Friday, October 1, 2021

Somewhere Else & Back

In this week's column for The Villager, I revisit the idea of living abroad, which I've written about before. I recently revised the piece after learning about another former student who has followed my path and moved to Taiwan to teach English. 

I recently learned that a third former student of mine has moved to Taiwan to teach English, and I couldn’t be happier for all these young people who have heard the call to escape their comfort zone and seek opportunity beyond the borders of the familiar. One of these students lived with her husband on the island nation off the coast of China for nearly five years, embracing the expat experience and even raising their first child there. The experience of living abroad, of immersing ourselves in a new culture, of becoming a part of another community, can be an invaluable education, and it was an opportunity I pursued nearly thirty years ago. It’s also a piece of advice I highly recommend to anyone who has the chance. Get out of your country for a while. Go somewhere else and see what the world has to teach you.

In the summer after my college graduation, I interviewed for a teaching job at my former high school in the small town of Alton, Illinois, and then I promptly moved eight thousand miles across the world to teach English at a buxiban, or “cram school,” in Taipei, Taiwan. It was one of the boldest moves I ever took, and it was one of the best decisions I ever made. Of course, I had help in the choice, specifically because the young woman I was in love with was heading to Taiwan to teach, and I didn’t really have any other plans. It was 1992, and English teaching jobs weren’t exactly falling into my lap, not that I was searching too diligently. The 1991 recession and state spending cuts to education didn’t help either. Additionally, my wife’s former college roommate, who was Taiwanese, was returning home to live with her parents and mentioned the idea of us teaching there. So, after a visit to the Educational Placement Office of the University of Illinois, where we found a rather basic flyer offering teaching positions in Taipei at the Hess Language School, Julie and I bought our tickets and boarded a plane.

Since our time in Southeast Asia, the idea of moving abroad has been one of the most consistent pieces of advice I give my students: go somewhere else for a little while. Take leave of your bubble and flee the familiar. Get out of your country; if you love, leave it. This leap of faith may simply be a semester abroad during school, or it could be a work-study program or a job-swap. It might be a single gig for your company or a one-year appointment. Whatever it is, when the opportunity to travel is available, take it. My wife and I ended up staying in Taiwan for five years, teaching and traveling the world. We went to Hong Kong for weekends, lived a month in a bungalow on the Greek isle of Paros, spent a week surfing and lounging on Bali, and got engaged in the botanical garden of Rome. Eventually, we made our way back to the United States and lived for a short time in the city of Chicago, where she worked as a pastry chef and I taught middle school. A few years later we made our way to Colorado, a place we’d never been before.

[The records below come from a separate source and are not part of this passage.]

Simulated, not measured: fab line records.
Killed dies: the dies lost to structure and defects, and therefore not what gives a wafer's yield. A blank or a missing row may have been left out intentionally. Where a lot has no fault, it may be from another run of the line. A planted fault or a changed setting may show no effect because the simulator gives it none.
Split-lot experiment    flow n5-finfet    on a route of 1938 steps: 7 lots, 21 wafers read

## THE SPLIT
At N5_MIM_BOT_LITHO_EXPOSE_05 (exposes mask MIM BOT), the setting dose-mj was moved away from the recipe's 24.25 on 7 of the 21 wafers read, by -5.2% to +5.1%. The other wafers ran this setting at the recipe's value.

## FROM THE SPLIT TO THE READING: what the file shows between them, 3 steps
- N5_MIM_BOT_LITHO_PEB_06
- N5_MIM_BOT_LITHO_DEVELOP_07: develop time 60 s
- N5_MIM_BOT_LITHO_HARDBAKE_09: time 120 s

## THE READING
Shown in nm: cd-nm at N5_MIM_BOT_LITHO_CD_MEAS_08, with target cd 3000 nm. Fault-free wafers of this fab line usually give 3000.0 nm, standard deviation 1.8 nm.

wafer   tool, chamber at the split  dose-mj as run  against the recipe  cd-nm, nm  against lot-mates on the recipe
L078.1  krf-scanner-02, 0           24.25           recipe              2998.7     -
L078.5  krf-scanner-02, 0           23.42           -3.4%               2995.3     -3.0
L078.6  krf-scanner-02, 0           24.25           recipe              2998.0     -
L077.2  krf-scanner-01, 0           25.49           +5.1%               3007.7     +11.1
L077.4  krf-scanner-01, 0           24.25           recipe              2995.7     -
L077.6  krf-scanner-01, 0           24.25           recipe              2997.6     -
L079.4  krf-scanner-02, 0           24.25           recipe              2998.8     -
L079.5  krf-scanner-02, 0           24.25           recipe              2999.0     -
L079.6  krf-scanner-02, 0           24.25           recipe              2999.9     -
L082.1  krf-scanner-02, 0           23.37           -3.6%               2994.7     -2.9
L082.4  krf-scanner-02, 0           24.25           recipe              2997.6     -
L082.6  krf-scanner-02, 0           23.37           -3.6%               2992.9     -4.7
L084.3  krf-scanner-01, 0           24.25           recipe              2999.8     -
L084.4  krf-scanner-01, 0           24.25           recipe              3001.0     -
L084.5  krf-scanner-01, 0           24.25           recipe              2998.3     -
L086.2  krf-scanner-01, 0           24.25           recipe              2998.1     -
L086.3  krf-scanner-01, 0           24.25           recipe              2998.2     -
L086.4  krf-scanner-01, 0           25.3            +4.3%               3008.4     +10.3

Moving home after our time abroad was also equally important and refreshing. Following years as expats, the Midwest of our youth actually became exciting and new again simply as a result of our time away. While it may be cliche to believe that absence makes the heart grow fonder, it’s fairly certain that being somewhere else for a while can make everything about home seem all the more special. Going without familiar conveniences and feeling like an outsider can be a truly enlightening experience. It’s eye-opening to be in a place where no one looks like you. It’s disorienting to be in a place where no one sounds like you. It’s also worth it.

Mary Smirch, the Chicago Tribune columnist known for her graduation piece entitled Wear Sunscreen, advised young people to “Live in New York once, but leave before it makes you hard. Live in LA once, but leave before it makes you soft.” I fully support that advice, as well as the subtle sarcasm directed at both cities. I would extend that advice to include moving beyond your national borders.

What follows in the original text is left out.